Gearing Up For The 2015 Federal Election: It’s Time To Make Better Choices
Politics It’s a tough time for workers in Canada, with 2.4 million unemployed or underemployed, household debt at an all-time high and too many families living paycheque to paycheque.
A million Canadians juggle multiple jobs just to make ends meet. Over the past six years, nearly three-quarters of all new jobs created have been part-time, temporary, or in the uncertain realm of self-employment. Young workers, facing historically high unemployment, consider themselves lucky if they can land one of those precarious jobs. Few dare to dream of a long-term, meaningful career.
It’s time for change. We need a government that makes better choices.
For starters, instead of banking on the price of oil or tax cuts to drive economic growth, the government could choose to create the good jobs Canadians need and fuel the economy by investing in services and infrastructure.
Seniors and veterans are among the many Canadians wondering why the services they rely on from the federal government can’t be made truly accessible again. Too many of the workers who once worked in good jobs providing those services are out of work today.
Commuters need investment in rapid transit. That would boost ridership, ease congestion, fight climate change and create thousands of local jobs in manufacturing and construction. Cities say they need investment in public infrastructure too, like new wastewater facilities. Let’s listen.
"Creating the good, stable, family-supporting jobs so many Canadians need today is possible."

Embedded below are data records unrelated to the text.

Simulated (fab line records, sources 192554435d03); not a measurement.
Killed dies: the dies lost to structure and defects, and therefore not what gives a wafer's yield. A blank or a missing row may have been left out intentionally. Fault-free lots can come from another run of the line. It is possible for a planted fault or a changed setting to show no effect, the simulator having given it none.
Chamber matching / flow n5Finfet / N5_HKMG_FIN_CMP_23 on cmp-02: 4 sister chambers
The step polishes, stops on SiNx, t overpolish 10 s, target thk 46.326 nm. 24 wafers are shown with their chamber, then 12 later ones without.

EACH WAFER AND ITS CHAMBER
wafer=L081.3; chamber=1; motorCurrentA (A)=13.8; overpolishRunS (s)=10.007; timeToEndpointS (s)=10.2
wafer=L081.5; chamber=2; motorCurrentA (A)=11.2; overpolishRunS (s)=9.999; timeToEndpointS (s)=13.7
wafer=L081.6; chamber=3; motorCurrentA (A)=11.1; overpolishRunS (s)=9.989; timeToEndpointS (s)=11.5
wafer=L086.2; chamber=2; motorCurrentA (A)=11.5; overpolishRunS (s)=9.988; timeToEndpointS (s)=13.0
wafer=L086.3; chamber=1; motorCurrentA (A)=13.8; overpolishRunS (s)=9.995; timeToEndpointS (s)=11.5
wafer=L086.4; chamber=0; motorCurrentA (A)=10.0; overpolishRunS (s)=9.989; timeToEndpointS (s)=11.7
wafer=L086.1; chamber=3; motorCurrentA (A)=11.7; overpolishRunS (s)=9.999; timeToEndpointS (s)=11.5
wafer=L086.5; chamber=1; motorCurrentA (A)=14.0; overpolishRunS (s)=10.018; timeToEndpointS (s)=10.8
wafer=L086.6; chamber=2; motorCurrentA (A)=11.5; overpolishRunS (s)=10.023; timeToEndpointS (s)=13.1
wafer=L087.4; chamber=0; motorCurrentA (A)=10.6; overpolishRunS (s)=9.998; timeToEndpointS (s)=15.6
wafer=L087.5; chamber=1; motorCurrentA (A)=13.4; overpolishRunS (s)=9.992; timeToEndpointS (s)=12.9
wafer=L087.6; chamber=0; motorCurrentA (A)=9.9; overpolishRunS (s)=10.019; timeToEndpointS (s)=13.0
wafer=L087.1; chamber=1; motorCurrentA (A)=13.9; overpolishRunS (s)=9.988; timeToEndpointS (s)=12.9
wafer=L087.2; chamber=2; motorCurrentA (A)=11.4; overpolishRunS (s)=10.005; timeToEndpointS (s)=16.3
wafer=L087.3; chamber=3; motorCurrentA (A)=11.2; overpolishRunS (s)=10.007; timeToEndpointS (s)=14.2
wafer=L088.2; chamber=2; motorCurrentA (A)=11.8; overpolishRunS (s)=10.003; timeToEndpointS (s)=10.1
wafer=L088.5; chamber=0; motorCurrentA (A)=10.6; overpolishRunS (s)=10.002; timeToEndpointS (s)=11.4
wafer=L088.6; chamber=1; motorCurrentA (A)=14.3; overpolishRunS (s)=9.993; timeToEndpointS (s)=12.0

We could also create tens of thousands of good jobs by making better choices around our public healthcare system.
Many Canadians are waiting too long for health care services and treatments, something that will get worse as our population ages. Four million don’t have a family doctor. Many struggle to find quality long-term care for family members now, and worry that there won’t be enough room in long-term facilities when they need it.
Before the last election, Prime Minister Harper promised to renew the Federal Health Accord, and increase transfer payments to the provinces by six percent a year. But that changed in 2013, when he broke that promise, tying future increases to economic growth. This means a funding decrease of about $36 billion in health care transfers by 2024.
The result? Longer wait times, health care lay-offs and a system that just isn’t ready.
The better choice is to invest what was initially promised so we can recruit, train and retain more healthcare professionals. Then we could increase the number of long-term care beds, and the number of specialized care workers able to give seniors the hands-on care they need.
Supporting the seniors
We could also help parents get to work and boost the economy by making a better child care choice. Two-thirds of kids under five have parents that work – but there aren’t enough childcare spaces for those kids, and the spaces that exist are either unreliable or too costly for most families.
It doesn’t have to be this way. We’ve already seen it work in Quebec. Providing subsidized childcare solutions is more efficient, creates good jobs, helps more women enter and stay in the workforce and grows the economy.
Finally, we need a government that makes better choices to help workers retire.
Too many of today’s seniors live in poverty and too many older workers are realizing they won’t have enough when it’s their turn to retire. Some, because the investment returns they were promised never materialized. Others, because they simply couldn’t save enough on their own.
Voluntary fend-for-yourself approaches won’t work. Expansion of Canadian Pension Plan (CPP) benefits is best way to help today’s workers save enough money for tomorrow.For about the cost of a coffee and a muffin a day, the average worker could double their CPP benefits when they retire. The CPP covers over 90 percent of Canadians with jobs – almost the entire workforce, including the 11 million Canadians without a workplace pension plan.
Creating the good, stable, family-supporting jobs so many Canadians need today is possible. The labour movement isn’t alone in asking the federal government to make the smarter, better choices that would make that happen. Let’s hope the government finally listens, because Canadian workers deserve so much better. If not, let’s all think about making a better choice in the next federal election.